Having drank the koolaid, I am hopeful for great things. Eventually. In the meantime I need to manage my expectations!
Having lived in San Diego for 15 years, I know how streets are set out, road marking conventions and driver behaviour. They are all very different from my experience of French, German, Italian and UK roads. In the UK, city driving needs a lot of driver eye contact. Passing on city streets lined with parked cars requires regular driving against oncoming traffic on trust that those drivers will pull in to a gap to let me pass.... while also expecting the same of me. Towns and villages in rural France and Italy hardly have room for one car to squeeze through in places. Roundabouts. Well, in the UK I reckon most drivers know of at least one and probably several multi-lane, multi-road roundabout that a) they don't really get how the road layout and lanes are supposed to work and b) hate driving on and may be scared of! And roundabouts range from a worn out smudge of paint to a full art installation 20 feet high or even multiple small roundabouts set out around one or more larger central roundabout.... and roundabouts are everywhere.
Toll booths.... 2 freeway lanes with markings (in France) turn into 200 feet wide unmarked tarmac with 20 toll booths, manned, unmanned, electronic payment.
Many streets rely on reflective markers on posts to highlight edges of the street, sharp turns, etc. Auto headlights can't identify the reflection as not being a car coming towards you so turn on and off high beam.
Bus lanes, cycle lanes, zebra crossings.... I mean the list goes on and on. And these car movements are between zero and 10 mph where the car already struggles to make smooth sensible motions. The constant contact with the eye of pedestrians and other road users needed to navigate intersections safely and negotiate passage.
Conventions like flashing headlights can have completely opposite meanings in different circumstances.

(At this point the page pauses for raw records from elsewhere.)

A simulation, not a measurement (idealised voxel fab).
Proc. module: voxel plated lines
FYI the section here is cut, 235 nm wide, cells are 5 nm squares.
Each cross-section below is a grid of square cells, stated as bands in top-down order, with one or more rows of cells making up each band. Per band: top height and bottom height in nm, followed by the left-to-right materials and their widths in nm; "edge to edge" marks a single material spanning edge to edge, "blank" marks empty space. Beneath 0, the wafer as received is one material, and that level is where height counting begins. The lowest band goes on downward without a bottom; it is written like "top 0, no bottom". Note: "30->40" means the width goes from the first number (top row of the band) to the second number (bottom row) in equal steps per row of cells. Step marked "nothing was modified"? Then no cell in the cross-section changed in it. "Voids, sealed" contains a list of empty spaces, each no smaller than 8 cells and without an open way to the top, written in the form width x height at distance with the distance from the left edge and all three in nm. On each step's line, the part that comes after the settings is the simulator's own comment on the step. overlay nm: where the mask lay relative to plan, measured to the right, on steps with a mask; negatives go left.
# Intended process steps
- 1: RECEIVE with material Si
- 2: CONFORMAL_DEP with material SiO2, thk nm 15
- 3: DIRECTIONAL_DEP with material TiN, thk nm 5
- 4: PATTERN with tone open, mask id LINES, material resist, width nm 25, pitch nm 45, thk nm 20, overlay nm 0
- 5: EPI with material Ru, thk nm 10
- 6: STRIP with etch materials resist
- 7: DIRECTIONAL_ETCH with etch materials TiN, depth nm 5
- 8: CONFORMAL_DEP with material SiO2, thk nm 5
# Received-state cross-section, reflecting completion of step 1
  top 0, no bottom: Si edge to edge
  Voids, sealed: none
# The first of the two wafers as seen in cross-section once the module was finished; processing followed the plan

In France it is common to leave a turn signal flashing as you drive along in the passing lane on a freeway to say (as only the French can do) 'get out of the way, I'm more important than you!' But it does also signify that the driver intends passing some more cars before maybe pulling in to a slower lane.
This is all fundamental to basic driving on city streets an freeways but not handled in AP at all so far.